For the Junge Akademie, this topic was a suitable field for three reasons:
- It bridges the natural, social and humane sciences.
- It has sociopolitical implications, since inscribed mechanisms can be made visible and possible fads in terms of the choice of scientific method can be pointed out.
- The possibilities of a transdisciplinary perspective on self-organisation have not quite been exhausted in the research up to this point, even though there are numerous monographs carrying the term in their title (since 1990, there has even been a yearbook Self-Organisation), and even though it has been approached epistemologically.

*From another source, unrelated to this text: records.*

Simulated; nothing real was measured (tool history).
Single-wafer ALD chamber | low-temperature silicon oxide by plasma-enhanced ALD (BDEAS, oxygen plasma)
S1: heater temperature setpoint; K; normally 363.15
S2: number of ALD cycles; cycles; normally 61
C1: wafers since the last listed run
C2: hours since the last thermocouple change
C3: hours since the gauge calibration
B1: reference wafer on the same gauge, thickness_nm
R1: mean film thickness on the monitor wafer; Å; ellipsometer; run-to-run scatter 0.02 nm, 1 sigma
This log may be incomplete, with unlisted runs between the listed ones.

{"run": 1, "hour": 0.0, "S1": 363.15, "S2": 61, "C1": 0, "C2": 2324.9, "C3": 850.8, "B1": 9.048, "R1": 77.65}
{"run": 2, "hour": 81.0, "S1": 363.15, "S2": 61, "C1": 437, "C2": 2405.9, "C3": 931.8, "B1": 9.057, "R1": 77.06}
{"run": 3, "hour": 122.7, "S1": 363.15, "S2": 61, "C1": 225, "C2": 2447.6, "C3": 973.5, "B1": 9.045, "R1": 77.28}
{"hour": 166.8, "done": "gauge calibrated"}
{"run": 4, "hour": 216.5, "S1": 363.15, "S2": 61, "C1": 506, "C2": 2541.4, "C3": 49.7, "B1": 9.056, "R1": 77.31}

By means of surveys in both conceptual history and the history of ideas, the Research Group wanted to clarify when and to what extent "self-organisation" can be found as a scientific model of explanation; where this method comes from (is there "lead discipline"?); what motivates the implementation of the term; whether there are examples for modern theoretical approaches in which this thought pattern can be found implicitly; whether this approach is viable and enduring (is the next paradigm shift already on the horizon?). As an example, a system of thought (e.g. a legal system) was meant to be analysed with the method of self-organisation.
The goal was to develop a simple explanatory model for the frequent occurence of certain structures in a system of thought. Further, the possibility of discovering hidden social mechanisms with this method should be discussed and evaluated. The Research Group published its findings in an anthology.
The Research Group conducted interviews with academics on the topic of self-organisation, started a survey among NGOs and conceptualised a literature database for the Junge Akademie.
The RG Self-Organisation organised lectures and two internal symposiums.
The RG published its findings in one anthology and two papers.